Good Lies Overmono review

Good Lies review | Overmono convey electronic music’s edge in a popular, palatable style

Overmono have experienced a meteoric rise over the last few years. Having gone from making niche solo work to a string of popular EPs, they’ve now become one of Britain’s biggest dance acts. Off the back of a successful recent Coachella performance, the Welsh brothers are set release their most ambitious project to date: the 12-track album Good Lies, complete with Doberman-themed artwork by frequent visual collaborator, Rollo Jackson.


Tom and Ed Russell, formerly known as Truss and Tessela, grew up in Monmouth, in rural South Wales. With a ten-year age gap between them, Tom would organise local parties in his hometown pub before growing his network and moving on to parties in the woods. He shared his growing music collection with his younger brother Ed and helped him buy his first set of turntables aged ten.

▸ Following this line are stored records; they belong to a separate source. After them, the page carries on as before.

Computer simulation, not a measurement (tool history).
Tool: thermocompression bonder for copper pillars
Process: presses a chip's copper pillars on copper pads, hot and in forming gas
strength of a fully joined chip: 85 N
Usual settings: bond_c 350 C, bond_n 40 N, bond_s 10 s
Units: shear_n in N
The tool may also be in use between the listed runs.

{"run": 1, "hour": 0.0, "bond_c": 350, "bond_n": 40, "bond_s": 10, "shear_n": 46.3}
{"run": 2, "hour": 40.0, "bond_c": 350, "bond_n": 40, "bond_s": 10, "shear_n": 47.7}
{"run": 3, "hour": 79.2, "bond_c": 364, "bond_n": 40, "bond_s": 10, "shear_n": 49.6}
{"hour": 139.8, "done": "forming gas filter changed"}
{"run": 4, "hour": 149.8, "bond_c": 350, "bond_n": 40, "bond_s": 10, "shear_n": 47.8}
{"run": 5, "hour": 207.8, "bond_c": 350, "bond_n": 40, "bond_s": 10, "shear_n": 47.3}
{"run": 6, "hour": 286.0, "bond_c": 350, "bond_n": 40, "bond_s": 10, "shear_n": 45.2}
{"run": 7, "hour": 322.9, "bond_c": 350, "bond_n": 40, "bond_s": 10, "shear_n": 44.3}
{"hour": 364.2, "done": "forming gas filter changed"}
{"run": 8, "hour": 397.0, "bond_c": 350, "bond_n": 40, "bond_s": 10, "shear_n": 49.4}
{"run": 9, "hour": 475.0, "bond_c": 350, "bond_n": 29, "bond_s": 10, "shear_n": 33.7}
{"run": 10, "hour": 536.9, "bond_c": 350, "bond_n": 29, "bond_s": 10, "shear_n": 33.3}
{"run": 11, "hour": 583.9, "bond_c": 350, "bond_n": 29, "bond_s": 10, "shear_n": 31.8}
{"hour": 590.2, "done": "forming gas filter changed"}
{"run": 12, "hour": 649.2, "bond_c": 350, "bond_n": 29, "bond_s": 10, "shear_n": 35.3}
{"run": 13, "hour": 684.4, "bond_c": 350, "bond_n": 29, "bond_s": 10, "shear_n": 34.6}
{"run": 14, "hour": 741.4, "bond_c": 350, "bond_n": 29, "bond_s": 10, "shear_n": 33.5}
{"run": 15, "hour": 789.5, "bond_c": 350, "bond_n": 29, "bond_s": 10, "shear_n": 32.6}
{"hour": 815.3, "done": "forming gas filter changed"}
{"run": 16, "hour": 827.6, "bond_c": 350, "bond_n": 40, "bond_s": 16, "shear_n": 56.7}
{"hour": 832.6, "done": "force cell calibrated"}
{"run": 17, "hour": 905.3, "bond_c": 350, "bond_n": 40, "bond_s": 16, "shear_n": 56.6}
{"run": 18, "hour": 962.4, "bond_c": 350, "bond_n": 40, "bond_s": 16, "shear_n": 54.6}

A few years later, they would have a memorable conversation where Ed sat his older brother down and grilled him on the different aspects of production shortly before leaving the band he was in. Unbeknownst to them, the seed for Overmono had been sowed.

They initially took separate paths as producers. Many dance music fans would’ve first encountered either through Tessela’s bone-rattling rave anthem ‘Hackney Parrot’, released on the record label he and his brother run together, PolyKicks. The unrelenting track helped usher in the renaissance of raucous breakbeats, while Truss released dark, abrasive techno on the label Perc Trax around the early 2010s.

Good Lies

The duo debuted as Overmono in 2016 with ‘Arla I’, before a slew of EPs with XL Recordings followed, showcasing their penchant for melding pertinent samples with techno elements, trance, hardcore, drum n’ bass and two-step garage.

As well as an array of 90s sounds, they take inspiration from post-dubstep and pioneering UK dance labels of the 2010s, such as Hessle Audio, Night Slugs and Livity Sound. In the six years since their first collaboration, they’ve embraced a more accessible sonic direction, tuning the music to please the increasingly bigger crowds who come to see them play.

The duo’s 2021 Fabric mix clearly lays out their artistic influences, from the other-worldly atmosphere of Actress’s ‘Caves of Paradise’ to the blissful breakbeat science of Orca’s ‘Intellect’. The compilation closes with the collaged synth psychedelia of Manchester’s Sockethead and 1995 epilepsy’s auto-tune ballad ‘get 2 kno’, giving the listener a glimpse into the scope of their taste.

Good Lies kicks off with ‘Feelings Plain’, an emotive contortion of Miraa May’s 2021 track ‘In My Feelings’. The duo have previously stated they only use modern samples, aiming to move away from the endless pastiche that often grips the hardcore continuum. ‘Arla Fearn’ is a nod to the spaced-out ghost notes, swinging rhythms and wobbling basslines of the dubstep music they first took inspiration from.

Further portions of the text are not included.